A friend and I used to drink the Steel Rail while playing pool at the Brass Cat in Easthampton when I lived out there years ago. What a great spot that was—the beers were cheap, you could always get a table and the jukebox was a killer. I never worried for a second that the bomber's color scheme exactly matched the uniforms worn by the most offensively named team in all of sports, who kept things much too close all game long. It was a refreshing ale but not as tasty as I remember. I also didn't remember that it is super-duper light in color, though an attractive blond rather than Bud or Miller's ill, pale yellow. It served its early-afternoon purpose well enough, especially considering I hadn't showered yet.

To state the obvious, if Mark Sanchez and Brian Schottenheimer were screaming at each other and had to be separated during a game then all of New England, fans and media folks alike, would rejoice in the "trainwreck" that is the New York Jets. Instead, everyone from Mike Reiss (of whom I am an enormous fan) on down uses it as an example of what a competitor Brady is. I actually do believe that but I don't think it's necessarily something to spin into a positive. Nor is it a sign that the Pats won't win another game the rest of the year. Regardless, Bill O'Brien should remember that he's Bill O'Brien and maybe keep out of his elite quarterback's face next time. Of course with those idiots running the Dolphins it's a good bet either he or Schottenheimer will be coaching that team next year.

Anyway, say what you will about Tebow but he's winning games. People seem to fall into one of two camps: his heart is large enough to overcome accuracy problems or he has no business playing the quarterback position; he is a man of strong moral and spiritual convictions or he is a self-promoting fraud; he is revolutionizing what it means to be a professional athlete or he is setting the game of football back several decades. (The Overrated Brian Urlacher even decided to chip in and called him "a real good running back," adding to his pile of head-scratching post-defeat statements that includes last year's "the Patriots are the best team in the AFC.") I'll surely have some of my own expert analysis next week but, in the meantime, it's pretty exiting to be a Broncos fan right now.

Up next: Our lowly hometown heathens travel to Denver to take on God and His armies of righteousness. We are in deep shit. Cheers!
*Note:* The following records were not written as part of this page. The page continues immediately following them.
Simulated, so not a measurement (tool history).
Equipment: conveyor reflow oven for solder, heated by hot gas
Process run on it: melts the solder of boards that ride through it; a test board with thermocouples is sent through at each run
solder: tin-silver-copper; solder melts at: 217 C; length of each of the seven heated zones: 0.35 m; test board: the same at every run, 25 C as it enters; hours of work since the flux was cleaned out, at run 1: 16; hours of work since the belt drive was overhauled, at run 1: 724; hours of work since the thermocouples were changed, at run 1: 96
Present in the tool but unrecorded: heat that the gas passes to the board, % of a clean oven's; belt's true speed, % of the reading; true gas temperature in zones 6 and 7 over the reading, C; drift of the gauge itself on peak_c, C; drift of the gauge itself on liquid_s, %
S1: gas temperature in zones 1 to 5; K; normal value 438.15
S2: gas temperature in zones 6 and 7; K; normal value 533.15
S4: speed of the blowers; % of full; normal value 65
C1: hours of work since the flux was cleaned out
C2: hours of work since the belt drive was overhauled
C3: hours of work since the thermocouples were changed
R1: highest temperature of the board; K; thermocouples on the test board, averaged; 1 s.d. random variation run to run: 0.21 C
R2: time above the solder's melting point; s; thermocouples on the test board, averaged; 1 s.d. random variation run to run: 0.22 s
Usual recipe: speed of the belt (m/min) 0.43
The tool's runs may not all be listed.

Thursday, December 8, 2011

Beer and football II — week thirteen

The game: Colts at Patriots
The beer: Just Beer Moby D American Ale
The result: Win, 31–24
The commentary: Like the Pittsburgh game, only the exact opposite, this one was nowhere near as close as the final score indicated. Brady, Welker and Gronkowski were doing every single thing against the Colts that they wanted to do.

I'm sort of glad all the "Lo, a defense e'er soaring!" talk around here can be put to rest. This is the same secondary that has sucked lemons all season long: they are not communicating better, they are not imposing their will upon horrible opposing quarterbacks, they are not talented. They are not improving. The three unanswered Colt touchdowns in the fourth quarter were killers once you consider an onside kick was a real possibility, and the one time Belichick decided against keeping his foot on the gas (disputing the "Anything can happen in this league, would you rather we kicked field goals?" speech he gives every time he's accused of running up the score) nearly came back to bite him. Sorry Hoyer, but you might not play another snap this season.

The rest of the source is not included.